If the OTAP feature is enabled on the controller (on the Controller, General page), the controller will accept AP discoveries with an IE 58 value of 2. All associated APs transmit wireless LWAPP neighbor messages, and new APs receive the controller IP address from these messages over the air. This feature is disabled by default and should remain disabled after all APs are installed.
Controller Details Learned During the Discovery Process
In the discovery responses, the AP receives several details that it will use later in the join process:
■ Controller system name
■ Controller type
■ Max AP capacity
■ Active APs
■ AP manager address or addresses.
■ AP load per AP-manager interface
■ Master controller flag
The "Dissecting the Discovery Response" section, later in this topic, reviews the fields sent in the discovery response. Those fields can be quite useful for troubleshooting.
The WLC evaluates several conditions before answering the discovery request:
■ Invalid VLAN: If broadcast discovery requests are received via a VLAN in which the WLC does not have a management interface, they are discarded.
■ Resource conservation mode: If the WLC is doing AP upgrades, it limits the number of APs that can join, regardless of the platform limit.
■ MAX AP reached: If the maximum number of supported APs is reached, new APs are rejected. In code Release 5.1 and higher, you can, however, configure AP join priorities so that if critical APs need to join, the WLC can drop an AP with a lower priority so the higher priority AP can join. The WLC CLI command to set the priority is as follows:
A priority of 1 is the lowest, and a priority of 4 is the highest.
Note To avoid high CPU or memory utilization problems, during resource conservation mode, the WiSM/4400 will handle a maximum of 10 simultaneous APs. The 2100/NM-WLC will handle a maximum of 5 simultaneous APs.
At the end of the discovery process, the AP has a list of potential WLC candidates that can be selected for the join process.
The AP selects the WLC using the following criteria, in order of precedence:
■ If the AP has primary/secondary/tertiary or global backup WLC names configured, it tries to match them to the system name provided in the discovery response, in that order.
■ If none of the system names match or none of them have been configured, the AP sees if any of the WLCs it has learned about through the various discovery methods have the "Master Controller" flag set. If so, the AP sends a join request to the Master Controller.
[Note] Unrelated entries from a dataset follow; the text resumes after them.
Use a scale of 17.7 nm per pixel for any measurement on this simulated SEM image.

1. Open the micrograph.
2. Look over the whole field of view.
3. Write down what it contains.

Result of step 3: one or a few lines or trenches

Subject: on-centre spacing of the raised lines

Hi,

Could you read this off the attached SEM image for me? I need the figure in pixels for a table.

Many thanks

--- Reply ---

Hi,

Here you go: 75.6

■ If no WLC is found with the master flag set, the AP selects the WLC with the most available capacity from its list of discovered WLCs.
Note The name selection is done against the system name, not against a DNS name for the WLC. The distinction is quite important, and it is a common configuration mistake. You can see the system name in the home page of the GUI, or you can do a show sysinfo command as shown in Example 3-5.
Example 3-5 WLC System Name shown in show sysinfo Command Output
The join request contains the AP certificate, AP name, location, and radios installed. It is normally large, so it will be fragmented in at least two frames when it is sent from the AP side.
The WLC evaluates several conditions before answering the join request:
■ Resource conservation mode: If the controller is doing AP upgrades, it limits the number of APs that can join, regardless of the maximum limit of the platform.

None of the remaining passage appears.